March 24, 2017

The Effect of Sales-Tax Holidays on Consumer Spending

Aditya Aladangady, Shifrah Aron-Dine, Wendy Dunn, Laura Feiveson, Paul Lengermann, and Claudia Sahm 1

Over the past decade, many U.S. states have enacted policies that temporarily exempt consumer purchases of certain goods from state sales taxes.2 Many of these sales-tax holidays occur just before the start of the school year and apply to purchases of school supplies, computers, and/or clothing and shoes. Some states also implement tax holidays for purchases related to hurricane preparedness, energy conservation, and hunting. Two states--Massachusetts and Louisiana--have even implemented broad tax holidays that exempt the first $2,500 of most purchases of goods.

Often, these tax holidays are timed so they coincide with heavy shopping periods for necessities, such as school supplies. In such cases, these policies tend to be especially beneficial to low-income households, since necessities comprise a relatively large share of their overall spending (Henry, 2014). Retail businesses view sales-tax holidays favorably because they purportedly encourage shopping activity, and some policy makers have argued that these temporary fiscal policies provide a net stimulus to economic activity. Understanding how consumers respond to these policies is therefore important, both for evaluating the likely impact on state budgets and for understanding the magnitude and timing of their economic effects.

In a previous FEDS Note, we studied the effects of unforeseen weather events like hurricanes on the spending behavior of consumers using daily, state-level transaction volumes. In this note, we use the same dataset to investigate whether the pre-announced sales-tax holidays noticeably alter the spending behavior of consumers. Specifically, we investigate whether there are shifts in the level and/or composition of consumer spending before, during, and after these sales-tax holidays.

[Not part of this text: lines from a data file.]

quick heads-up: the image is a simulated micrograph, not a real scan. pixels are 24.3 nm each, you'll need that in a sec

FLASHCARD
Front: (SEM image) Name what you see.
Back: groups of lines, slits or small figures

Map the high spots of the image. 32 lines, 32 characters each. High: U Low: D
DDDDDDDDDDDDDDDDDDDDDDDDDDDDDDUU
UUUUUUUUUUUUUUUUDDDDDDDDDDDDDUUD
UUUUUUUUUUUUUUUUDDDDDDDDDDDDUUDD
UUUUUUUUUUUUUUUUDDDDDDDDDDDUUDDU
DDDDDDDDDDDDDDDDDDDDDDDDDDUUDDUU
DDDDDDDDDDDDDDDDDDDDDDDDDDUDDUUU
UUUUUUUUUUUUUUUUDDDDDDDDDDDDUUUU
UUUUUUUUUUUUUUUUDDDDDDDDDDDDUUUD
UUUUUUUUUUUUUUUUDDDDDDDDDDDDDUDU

To summarize, we find the timing of consumer spending is often extremely responsive to tax holidays. In particular, small reductions in after-tax prices were associated with large increases in the volume of purchases in a variety of spending categories, especially durable goods. Evidence from a natural experiment in Massachusetts suggest the sales-tax holiday provided a net boost to retail spending over the month as a whole, as opposed to only a re-timing of spending within the month. Whether sales-tax holidays add to spending over a longer horizon likely depends on a number of factors outside the scope of our current analysis, including the breadth of the tax policy and its salience among consumers.

Description of the Payment Transactions Data
The data we use for this analysis are the outcome of a collaboration between the Federal Reserve Board, Palantir Technologies, and First Data Merchant Services, LLC (First Data). Our state-level aggregates originate from anonymized transactions recorded by First Data, an electronic payments processor that provides merchants with the technology to process credit, debit, and electronic payment transactions. Palantir constructed daily indexes of purchases by state and by merchant groupings for the Board, with historical data available back to 2013.3

We classify spending into broad categories using information on the type of merchant where the transaction occurred, e.g. restaurants, gasoline stations, and department stores. We also focus on a broad spending measure that we refer to as the "retail sales group."4 The retail sales group accounts for about one third of total consumer spending as defined in the National Income and Product Accounts (NIPAs) and appears to be well measured by the First Data transactions.

An Event Study: Massachusetts
We begin by examining the pattern of spending around the sales-tax holidays enacted in Massachusetts in 2014 and 2015. These tax holidays present an interesting case because Massachusetts offered a tax exemption on a very broad set of purchases, including almost all consumer purchases of tangible personal property with a unit cost of $2,500 or less.5 Given the state's sales-tax rate of 6.25 percent, the potential cost savings for consumers from this tax holiday amounted to as much as $156 per item.

The six panels in figure 1 show the timing of daily spending for several categories of stores in August 2014 and August 2015, when the Massachusetts tax holidays occurred, along with the same period in 2016, when there was no tax holiday.6 Comparing across years, we can observe that the average daily spending rates during the tax-holiday weekends were much higher than sales over the same (non-tax-holiday) weekend in 2016; indeed, the pattern of daily sales in 2016 appears to align more closely with the other August weekends in that year.

The top two panels of figure 1 show spending for two categories of stores--furniture and electronics and appliances--that mainly sell high-priced durable consumer goods that were eligible for the tax holiday. Sales at both of these so-called "high exposure" store categories jumped noticeably, with the level of Saturday sales more than double the average daily sales level for the month as a whole. Sales at clothing and accessory stores and at general merchandise stores (the middle two panels) also surged, suggesting that consumers reacted to the tax holiday by increasing their purchases of relatively inexpensive, semi-durable items as well. In contrast, the bottom two panels show that spending at categories of stores that tend not to sell goods eligible for the tax exemption--such as restaurants and gasoline stations--exhibit similar daily movements in all three years, a pattern that is consistent with our hypothesis that differences in the other store categories can be attributed to the tax holiday.

Figure 1. Daily Spending in Massachusetts, August 2014, 2015 and 2016
Figure 1. Daily Spending in Massachusetts, August 2014, 2015 and 2016. See accessible link for data.


Source: First Data Merchant Services, Census Bureau.

Note. An index value of 100 means that the level of daily spending was equal to average daily spending in that category during the surrounding four weeks. The Massachusetts sales-tax holiday weekends took place on August 16 and 17, 2014 and August 15 and 16, 2015.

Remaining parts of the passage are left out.